Ref. [18] further mentioned the ‘Rule-Based Approach’ as another approach to sentiment analysis. Regardless of the approach used, the sentiment analysis process generally consists of the following steps:

• Problem Identification and Definition: This step is crucial as it allows for a clear definition of the problem and determination of the appropriate data needed.
• Data Collection: This involves fetching relevant data from appropriate sources, using appropriate data retrieval techniques.
• Data Preprocessing: [14] explains that this involves transforming raw data into a format understandable by machines through the three steps illustrated below.

  ➢

  Data Cleaning: During data cleaning, elements such as hashtags, URLs, username mentions and stop words (common English words) are removed as they do not contribute to sentiment identification. Emoji may also be removed or replaced by their corresponding text.

  ➢

  Feature Extraction: [14] states that the aim of feature extraction is to identify important features for training, and that various features, including sentiment features, syntactic features, semantic features, n-gram features and top word features, could be extracted. Ref. [16] further emphasised that accurate classification results depend on the number of features extracted.

  ➢

  Feature Selection: This step focuses on reducing the feature size to improve classification speed and accuracy.

• Classification: This step involves classifying texts using different approaches, into predefined categories, which can be binary, ternary, or multiclass.
• Evaluation: Machine learning models are usually evaluated using metrics such as accuracy, precision, recall and F1-score to determine their performance and identify options for possible parameter tuning.
• Presentation of Output: This involves presenting the results of the analysis in a meaningful and illustrative format.

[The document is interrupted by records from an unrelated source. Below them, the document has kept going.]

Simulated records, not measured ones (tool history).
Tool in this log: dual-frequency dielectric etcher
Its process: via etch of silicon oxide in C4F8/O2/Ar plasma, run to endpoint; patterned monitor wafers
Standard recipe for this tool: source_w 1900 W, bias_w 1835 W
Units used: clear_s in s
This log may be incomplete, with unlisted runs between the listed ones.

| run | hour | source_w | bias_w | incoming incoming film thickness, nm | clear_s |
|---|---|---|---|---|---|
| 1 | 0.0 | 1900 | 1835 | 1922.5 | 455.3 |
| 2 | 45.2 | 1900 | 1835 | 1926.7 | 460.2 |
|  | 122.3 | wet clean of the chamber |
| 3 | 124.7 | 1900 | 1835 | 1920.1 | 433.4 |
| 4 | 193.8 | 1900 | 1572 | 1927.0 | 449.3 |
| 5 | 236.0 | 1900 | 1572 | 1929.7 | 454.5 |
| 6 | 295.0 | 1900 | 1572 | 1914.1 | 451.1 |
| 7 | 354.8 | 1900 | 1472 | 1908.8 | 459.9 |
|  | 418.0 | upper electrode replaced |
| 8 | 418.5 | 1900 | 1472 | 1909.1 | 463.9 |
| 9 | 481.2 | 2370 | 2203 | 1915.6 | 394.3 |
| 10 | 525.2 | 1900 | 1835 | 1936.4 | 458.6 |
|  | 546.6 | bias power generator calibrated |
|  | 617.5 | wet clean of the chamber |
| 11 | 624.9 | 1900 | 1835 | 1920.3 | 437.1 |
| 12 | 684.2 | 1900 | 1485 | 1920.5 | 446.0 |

This structured approach ensures that the sentiment analysis process is systematic and effective in extracting and classifying sentiments from textual data.

3.1. Data Collection

Data collection was conducted using the X Search API, targeting trending hashtags related to the NHS (#NHS, #NHSFunding, #SaveOurNHS) at the time of access. This yielded a total of 35,000 tweets. Data was sourced exclusively from public profiles to minimise intrusion into personal privacy. Continuous efforts were also made to respect user preferences and rights, ensuring that all aspects of the research process were conducted responsibly and ethically, in accordance with X’s Terms of Service and its user privacy and data usage policy.

3.2. Data Preprocessing

The preprocessing of the collected tweets involved several stages to ensure the data was suitable for sentiment analysis:

1. The term “NHS” was removed due to its high frequency across tweets, which could bias the analysis.

2. Punctuation marks, URLs, and hashtags were removed as they do not aid in sentiment identification.

3. Emojis were converted to their textual equivalents to better capture the sentiment conveyed, given their role as non-verbal indicators of emotion.

4. Stop words were both retained and removed in separate analyses for comparative purposes.

5. Mentions were initially retained to identify frequent mentions in tweets and were later removed for the overall sentiment analysis.

6. Text was converted to lowercase to ensure uniformity.

7. Sentences were broken down into tokens and reduced to their root form (lemma) using the ‘en_core_web_spacy’ model.

9. Posts that were rendered empty following preprocessing were discarded.

10. A subset of data was manually labelled using a stratified random approach for training traditional machine learning algorithms and BERT. Tweets clearly identified as Positive, Negative, or neutral were randomly selected, avoiding ambiguous cases. The labelled dataset was limited in size, and the sentiment distribution was imbalanced, with a prevalence of negative tweets due to their distinct nature (Figure 1). To create a labelled dataset for supervised sentiment analysis, a manual annotation process was carried out by three postgraduate researchers with prior experience in social media data analysis. Each annotator received a detailed guideline document outlining the definitions and examples of Positive, Negative, and Neutral sentiment to ensure consistency. Using a stratified random sampling strategy, tweets were selected to represent a balanced distribution across sentiment categories, with ambiguous cases excluded. Annotators independently labelled the tweets using a secure platform, and inter-annotator agreement was assessed using Cohen’s κ, which yielded a score of 0.78—indicating substantial agreement. Tweets with conflicting labels were reviewed collectively, and final labels were assigned through a discussion and consensus process. The resulting curated dataset was used to train traditional machine learning models and a BERT-based classifier, with sentiment distribution visualised to highlight class imbalance, which was subsequently addressed using SMOTE. The size of the labelled dataset (approximately 3000 tweets), TF-IDF parameters having max_features = 10,000, n_gram range = (1, 2), min_df = 5), and the grid search space used for hyperparameter tuning. Class weights were set to balance to address class imbalance during training. For the BERT-based model, we used the bert-base-uncased checkpoint with a maximum sequence length of 128 tokens. The model was fine-tuned for 4 epochs using the AdamW optimiser with a learning rate of 2 × 10⁻⁵ and weight decay of 0.01. Early stopping was applied with a patience of 2 epochs based on validation loss, and a fixed random seed (seed = 42) was used to ensure reproducibility. These additions aim to enhance the transparency and reproducibility of the training process.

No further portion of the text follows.